Risk-assessment software to help you plan daily schedulePublished On: Sun, Jan 18th, 2015 | Computer Science | By BioNews
Imagine that you could tell your phone that you want to drive from your house in Boston to a hotel in upstate New York, that you want to stop for lunch at an Applebee’s at about 12:30, and that you don’t want the trip to take more than four hours. Then imagine that your phone tells you that you have only a 66 percent chance of meeting those criteria — but that if you can wait until 1:00 for lunch, or if you’re willing to eat at TGI Friday’s instead, it can get that probability up to 99 percent.

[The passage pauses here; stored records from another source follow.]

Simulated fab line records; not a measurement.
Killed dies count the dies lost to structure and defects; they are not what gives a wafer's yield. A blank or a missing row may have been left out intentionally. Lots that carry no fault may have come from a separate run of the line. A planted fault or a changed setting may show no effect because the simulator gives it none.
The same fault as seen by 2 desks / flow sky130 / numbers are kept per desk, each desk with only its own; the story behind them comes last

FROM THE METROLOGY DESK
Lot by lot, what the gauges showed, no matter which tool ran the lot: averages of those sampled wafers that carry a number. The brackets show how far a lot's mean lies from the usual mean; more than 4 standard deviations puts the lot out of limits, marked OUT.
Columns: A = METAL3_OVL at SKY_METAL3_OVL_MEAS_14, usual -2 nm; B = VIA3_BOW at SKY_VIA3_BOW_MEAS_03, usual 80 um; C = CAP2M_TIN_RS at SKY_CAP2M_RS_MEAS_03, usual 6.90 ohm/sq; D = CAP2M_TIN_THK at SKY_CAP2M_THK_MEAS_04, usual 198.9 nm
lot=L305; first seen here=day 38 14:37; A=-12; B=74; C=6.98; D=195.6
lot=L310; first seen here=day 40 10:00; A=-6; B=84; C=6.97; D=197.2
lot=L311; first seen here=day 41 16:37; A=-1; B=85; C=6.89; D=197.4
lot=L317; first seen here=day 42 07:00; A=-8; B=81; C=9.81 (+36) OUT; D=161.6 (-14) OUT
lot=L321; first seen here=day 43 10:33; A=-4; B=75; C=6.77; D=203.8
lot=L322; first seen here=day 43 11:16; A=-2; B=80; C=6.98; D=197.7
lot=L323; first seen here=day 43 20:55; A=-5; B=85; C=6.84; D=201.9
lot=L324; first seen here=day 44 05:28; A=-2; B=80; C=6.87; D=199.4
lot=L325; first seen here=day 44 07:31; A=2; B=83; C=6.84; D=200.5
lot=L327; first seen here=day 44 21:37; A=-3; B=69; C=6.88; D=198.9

With the help of a new software, developed by scientists at the Massachusetts Institute of Technology (MIT), your smartphone planner could help you with your daily schedule by specifying constraints and reliability thresholds.
Then, on the basis of probabilistic models, the software determines whether a solution exists.
If, however, a solution does not exist, the software does not give up.
Instead, it suggests ways in which the planner might relax the problem constraints.
If the planner rejects the proposed amendment, the software offers another alternative.
Brian Williams’ group at MIT’s Computer Science and Artificial Intelligence Laboratory in the US describes the software as “a better Siri” – the user-assistance application found in Apple products.
One aspect of the software that distinguishes it from previous planning systems is that it assesses risk in planning tasks such as scheduling flights or bus routes.
The team is scheduled to present their findings at the annual meeting of the Association for the Advancement of Artificial Intelligence (AAAI) Jan 25 in Austin, Texas.